C# implementation of Bron-Kerbosch algorithm

Question

I am attempting to write a C# implementation of the Bron-Kerbosch algorithm in graph theory, which is used to find cliques of maximal size in graphs.

Ideally, this algorithm would produce a list of graphs, where each of those graphs would represent a maximal clique from the initial input graph. My code is not producing the expected result, and I would appreciate some guidance to writing better code that achieves this implementation.

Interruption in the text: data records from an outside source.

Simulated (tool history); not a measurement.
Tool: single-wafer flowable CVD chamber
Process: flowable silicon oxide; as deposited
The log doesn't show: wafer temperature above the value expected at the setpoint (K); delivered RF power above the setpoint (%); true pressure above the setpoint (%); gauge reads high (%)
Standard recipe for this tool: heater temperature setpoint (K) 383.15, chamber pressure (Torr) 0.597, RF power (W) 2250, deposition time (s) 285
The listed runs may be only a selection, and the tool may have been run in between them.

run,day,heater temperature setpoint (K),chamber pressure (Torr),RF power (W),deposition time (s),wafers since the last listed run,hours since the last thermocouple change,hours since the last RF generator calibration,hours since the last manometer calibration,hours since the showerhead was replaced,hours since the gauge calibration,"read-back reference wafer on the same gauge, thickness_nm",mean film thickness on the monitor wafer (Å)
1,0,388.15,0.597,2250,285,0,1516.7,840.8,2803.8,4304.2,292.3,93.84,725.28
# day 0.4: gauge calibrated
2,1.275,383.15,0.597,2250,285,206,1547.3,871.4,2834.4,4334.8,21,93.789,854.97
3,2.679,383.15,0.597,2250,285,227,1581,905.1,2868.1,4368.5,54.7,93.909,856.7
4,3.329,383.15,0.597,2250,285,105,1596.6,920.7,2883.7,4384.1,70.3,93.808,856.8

The graph class used in this instance is a custom class based on an adjacency-list representation of a graph.

public class BronKerbosch
{
    public List<Graph<Person>> Run(Graph<Person> R, Graph<Person> P, Graph<Person> X, List<Graph<Person>> maximalCliques)
    {
        // if P and X are both empty, and the size of R is greater than 1 (implies clique):
        if (!P.Nodes.Any() && !X.Nodes.Any() && R.Nodes.Count() > 1)
            // report R as a maximal clique
            maximalCliques.Add(R);

        else
        {
            // Copy P's nodes for traversal
            List<GraphNode<Person>> nodesCopy = P.Nodes.ToList();

            // For each node v in P:
            foreach (GraphNode<Person> v in nodesCopy)
            {

                // Make graph with just v
                Graph<Person> vGraph = new Graph<Person>(new NodeList<Person>());
                vGraph.AddNode(v);

                // Make graph with just v's neighbors
                Graph<Person> neighborGraph = new Graph<Person>(v.Neighbors);

                // Move v to X
                P.Remove(v.Value);

                // BronKerbosch(R U {v}, P INTERSECT N(v), X INTERSECT N(v)))
                maximalCliques = Run(R.Union(vGraph), P.Intersect(neighborGraph), X.Intersect(neighborGraph), maximalCliques);

                X = X.Union(vGraph);
            }
        }
        return maximalCliques;           
    }
}   

Any help provided would be greatly appreciated - let me know if I can provide any additional information.

--

UPDATE 1 One context of the inputs and outputs is a graph of three people - Person A, Person B, and Person C. Code is provided below to provide more accurate detail:

graphR = new Graph<Person>(new NodeList<Person>());
graphP = new Graph<Person>(new NodeList<Person>());
graphX = new Graph<Person>(new NodeList<Person>());

Person personA = new Person() {FirstName = "Person A"};
Person personB = new Person() {FirstName = "Person B"};
Person personC = new Person() {FirstName = "Person C"};

Anode = new GraphNode<Person>(personA);
Bnode = new GraphNode<Person>(personB);
Cnode = new GraphNode<Person>(personC);

graphP.AddNode(Anode);
graphP.AddNode(Bnode);
graphP.AddNode(Cnode);

graphP.AddUndirectedEdge(Anode, Bnode);
graphP.AddUndirectedEdge(Cnode, Anode);

expectedClique1 = new Graph<Person>(new NodeList<Person>());
expectedClique1.AddNode(Anode);
expectedClique1.AddNode(Bnode);
expectedClique1.AddUndirectedEdge(Anode, Bnode);

expectedClique2 = new Graph<Person>(new NodeList<Person>());
expectedClique2.AddNode(Cnode);
expectedClique2.AddNode(Anode);
expectedClique2.AddUndirectedEdge(Cnode, Anode);

maximalCliques = new List<Graph<Person>>();

bronKerbosch = new BronKerbosch();

bronKerbosch.Run(graphR, graphP, graphX, maximalCliques);

In this situation, I would want the output to be the two graphs expectedClique1 and expectedClique2 - however, the actual output is four graphs with only personA. Hope this helps!

--

UPDATE 2 It appears that I have found a solution to the problem, though I am hesitant to close the case until I do some more testing to confirm that my solution is correct. Will update when I am able to confirm that my solution is adequate.

Answer 1

To expand on ananthonline's comment well contained data structures such as these are perfect candidates for unit testing. Fire up your favourite testing framework and set out your expected outputs including all your boundary conditions.

Start simple, get it green and then expand. Formalising your expected will help you think through the algorithm and might switch on a lightbulb for you.